I had the pleasure of test driving one of these for 4 days, I currently drive an A3 as a company car, when the Volvo turned up I was quite impressed by the style- on driving I found the car to be more powerful than my A3 and more responsive - so does this mean that I would take one as my next company car??? I doubt it, the main reason being I can only get the ES version and this does not give enough spec for the money Volvo should have stuck to two versions SE & SElux. The SE wouild have possibly made me buy one, unfortunately my grade and the discounts Volvo gave do not let us have the SE model. I still think Volvo could have made this car better. The boot is tiny and has loads of wasted space - the ambient lighting is a joke, I expected an array of leds that filled the car with the colour of my choice, however what I got was one led above the centre console that you just about notice if you hold your hand below it. The menu systems are complicated and you have to use different dials either from the centre console or from the steering wheel to navigate the system, the number keypad is pointless. Storage space is limited and to top it all off rather than go for a electromechanical handbrake like most new models they have gone for a manual one, this in itself would not be so bad if it was on the right side of the car (only responsible adults in the passenger seat as naughty kids may accidently pull it up). The dashboard and door panels are plasticky and look like they have come from a ford, not from an entry level high end car. Come on Volvo you can do so much better than this - what is a lovely car to look at is let down by such minor detail.

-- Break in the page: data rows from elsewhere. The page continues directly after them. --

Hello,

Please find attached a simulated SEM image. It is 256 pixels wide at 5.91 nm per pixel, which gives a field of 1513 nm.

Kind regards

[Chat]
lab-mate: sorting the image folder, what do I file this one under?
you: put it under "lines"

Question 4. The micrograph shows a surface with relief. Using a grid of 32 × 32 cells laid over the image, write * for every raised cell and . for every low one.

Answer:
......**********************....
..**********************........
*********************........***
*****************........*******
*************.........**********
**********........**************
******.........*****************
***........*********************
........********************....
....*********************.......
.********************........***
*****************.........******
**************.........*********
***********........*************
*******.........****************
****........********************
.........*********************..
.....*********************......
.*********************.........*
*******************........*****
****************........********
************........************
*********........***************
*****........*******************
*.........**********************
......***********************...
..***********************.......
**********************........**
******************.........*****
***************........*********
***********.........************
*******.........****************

I am not biased towards any brand and if VOLVO had improved on these then I think I would have found my perfect company car, instead it looks like I will have to have another A3.

Citytiger 17 August 2012

The Problem

I think the problem is that some people (road testers included), see the name Volvo, and think of a tank with the design of a housebrick, much loved by antique dealers and old men in cloth caps, with poor handling and rubbish engines and the repitation of being dull but safe.

The problem is Volvo have fro the most part completly shed this image, they have a range of very well built, reliable, stylish vehicles, the biggest and best range in its history, and for the most part just as good or better than the opposition, however with the down market push of so called premier brands into family and business sales, companies such as Volvo have struggled, not through inferior equipment, but from badge snobbery.

If the 1 series had a Kia badge on it they would never sell a single one, and the fact is the equivalent Kia is probably a better car for the target audience than the 1 series. 

Historically small saloons have failed in the UK, slap a BWM or Audi badge on one and you cant build them quick enough, I predict in the next 2-3 years, the bubble will burst and the residuals will fall through the floor because the market is flooded with ex fleet cars, history repeating itself, just like the demise of Ford and Vauxhall before them.

Go shopping for a used 3 series, if you dont like the one on show, go 100 yards down the road to the next one, and so one, the used market is picky, and if they dont have the correct spec they wont sell, there are too many to choose from its easier to shop around for the one you want.

Volvophile 27 July 2012

So, I'm awaiting Vicky

So, I'm awaiting Vicky Parrott to come forward and admit this review as utter nonsense.  I think many of us have identified her criticisms as total waffle so far and completely unjustified.

So come on, Vicky, prove to us that you're not fed by the German Audi/BMW/Merc PR machine and show you're actually an original, forward thinking car reviewer.  Nearly every other magazine have found this car hard to fault (including certain journalists from this publication) so there is no getting away from this one.  You cannot use the whole 'lacks dynamic finesse' cliche, as this Volvo actually outhandles the competition this time.  You only have to see the great lengths they have gone to such as adding costly Tenneco dampers to the already decent Focus platform.